4 Tips To Help You Avoid Investment Fraud Traps

Financial frauds aren’t just prevalent in the financial markets. In fact, common people, who may not hail from a strong financial background, are more susceptible to falling prey to fraudsters.

As an investor, you may be relying on your financial adviser or broker for advice and making decisions based on the information they provide you with. However, these are the same people who can take you for a ride. Intentionally or not, brokers and advisers are capable of recommending fraudulent schemes to you.

With the aim to protect investors and maintain fair and orderly functioning of securities markets, the U.S. Congress created the Securities and Exchange Commission (SEC). It promotes the complete public disclosure of all financial deals so that it can protect investors like you against fraudulent and manipulative practices in the market.

Just like the SEC, the Financial Industry Regulatory Authority (FINRA) also monitors financial players and corporate takeover actions. So, in a situation where a dispute arises between your broker and yourself, it is the FINRA’s dispute resolution process that is considered as the first avenue taken before the SEC or federal courts get involved.

4 Tips To Help You Avoid Investment Fraud Traps

Practice the following tips to avoid getting trapped in investment fraud:

1. Pay Attention to Red Flags

Many investment scams are executed by unlicensed individuals who con investors by promising greater returns. They do so by selling unregistered securities that may be bundled together. You need to be extremely cautious before going for stocks, bonds, notes, hedge funds, and oil or gas deals. These are prime bank investments that may be drafted using financial jargons that you may not be comfortable with and can be easily used to keep you in the dark.
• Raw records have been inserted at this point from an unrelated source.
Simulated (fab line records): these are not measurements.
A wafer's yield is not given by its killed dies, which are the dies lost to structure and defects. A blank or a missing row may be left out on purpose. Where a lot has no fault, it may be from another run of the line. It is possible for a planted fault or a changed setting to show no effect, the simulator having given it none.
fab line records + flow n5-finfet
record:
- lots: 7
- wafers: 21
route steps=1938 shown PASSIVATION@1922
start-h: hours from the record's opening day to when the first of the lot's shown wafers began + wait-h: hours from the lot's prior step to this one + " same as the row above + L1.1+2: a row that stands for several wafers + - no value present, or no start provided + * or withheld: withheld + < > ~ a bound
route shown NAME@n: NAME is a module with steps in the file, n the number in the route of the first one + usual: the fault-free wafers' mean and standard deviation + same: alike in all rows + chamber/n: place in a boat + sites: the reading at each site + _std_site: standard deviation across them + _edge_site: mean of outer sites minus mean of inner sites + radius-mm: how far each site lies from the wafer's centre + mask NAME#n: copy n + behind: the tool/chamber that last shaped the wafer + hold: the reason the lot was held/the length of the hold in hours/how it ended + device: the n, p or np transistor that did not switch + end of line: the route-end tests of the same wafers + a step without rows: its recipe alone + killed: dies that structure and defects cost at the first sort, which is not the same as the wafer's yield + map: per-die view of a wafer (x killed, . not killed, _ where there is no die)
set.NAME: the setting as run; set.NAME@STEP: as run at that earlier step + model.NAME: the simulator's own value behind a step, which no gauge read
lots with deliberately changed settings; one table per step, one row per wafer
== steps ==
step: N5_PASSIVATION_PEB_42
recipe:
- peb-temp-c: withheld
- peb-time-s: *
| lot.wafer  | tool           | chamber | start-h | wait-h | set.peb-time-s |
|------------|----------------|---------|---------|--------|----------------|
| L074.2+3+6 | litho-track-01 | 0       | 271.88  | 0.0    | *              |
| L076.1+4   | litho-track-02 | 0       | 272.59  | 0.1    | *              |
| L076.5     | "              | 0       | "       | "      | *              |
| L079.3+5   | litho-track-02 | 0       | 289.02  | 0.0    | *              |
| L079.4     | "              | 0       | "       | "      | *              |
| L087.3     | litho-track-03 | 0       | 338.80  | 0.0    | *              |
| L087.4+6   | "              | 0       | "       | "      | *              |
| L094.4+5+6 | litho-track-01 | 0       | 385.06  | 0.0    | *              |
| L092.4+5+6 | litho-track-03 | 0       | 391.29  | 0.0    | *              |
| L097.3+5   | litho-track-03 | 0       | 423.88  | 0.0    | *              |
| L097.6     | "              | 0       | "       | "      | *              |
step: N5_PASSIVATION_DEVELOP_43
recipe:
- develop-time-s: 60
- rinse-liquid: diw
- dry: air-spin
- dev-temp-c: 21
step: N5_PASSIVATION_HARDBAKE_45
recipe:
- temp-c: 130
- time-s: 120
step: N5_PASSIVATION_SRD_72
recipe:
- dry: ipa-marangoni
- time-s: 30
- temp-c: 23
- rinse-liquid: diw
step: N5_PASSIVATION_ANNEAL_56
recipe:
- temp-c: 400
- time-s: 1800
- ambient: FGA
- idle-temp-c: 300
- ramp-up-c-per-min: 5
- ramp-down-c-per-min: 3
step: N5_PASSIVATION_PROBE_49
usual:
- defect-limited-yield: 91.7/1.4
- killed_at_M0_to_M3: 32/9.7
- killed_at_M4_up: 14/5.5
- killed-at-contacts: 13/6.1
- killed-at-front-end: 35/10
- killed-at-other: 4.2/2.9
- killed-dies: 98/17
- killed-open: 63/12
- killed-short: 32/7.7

All investments use your hard-earned money and come with a degree of risk. Be suspicious of any financial broker or adviser who guarantees an investment that varies from the usual returns.

Decline any offer that is in the form of an unsolicited pitch to invest in a company and isn’t backed by authentic financial information from independent sources. Such schemes are referred to as “pump and dump” schemes and usually, target micro- or small-cap stocks.

2. Know Your Rights as an Investor

As an investor in the U.S., you can enjoy certain rights under federal and state law. The U.S. Department of Justice has specified all such rights. You can even check with your state attorney general to know about the state laws that apply to you. Make sure you are thorough with the North American Securities Administrators Association’s “Investor Bill of Rights.”

For instance, you should be able to discuss all your account problems with a representative or compliance department of the firm you’ve invested in and receive prompt attention to your concerns. Further, you should receive complete information about your investment, including the commissions, sales charges, transaction or redemption fees, and penalties. Violation of any of your rights can be treated as a crime, and you can file a lawsuit against that company.

3. Prepare an Investment File

Whether or not you are tricked by your advisor, you should start putting together an investment file for yourself. Collect all the documents concerning the schemes that you have invested in and keep them in a secure location.

Even if you cannot arrange for all the paperwork, ensure that you have at least the essential details. This will include your broker’s name, contact information, and the purported regulatory registration numbers used by him/her. Save a copy of all written communication exchanged between yourself and your broker.

Further, try to maintain a timeline of events, which may span many years. Remember to preserve a copy of your most recent credit report from all credit reporting companies, so that it can be presented as evidence of fraud, if needed.

4. Seek Legal Guidance

Be wary of all unsolicited emails and company news releases that highlight the financial information that should never be disclosed. Hire an experienced FINRA fraud attorney to determine the authenticity of the offers. Some attorneys may even help you understand a company’s business and its products or services.

Also, in case you’re a victim of a fraud, you may be able to recover some of your lost assets with the help of your attorney. Such professionals are experts in handling the process of dispute resolution. These matters can be resolved using legal methodologies like arbitration, mediation, or a civil lawsuit.

Financial fraud is a federal crime and can result in serious damage to your financial security. Investment fraudsters hone their persuasion techniques to trap investors and brokers with the most lucrative profiles. Take serious action against the scammers so that they are unable to take your money away from you.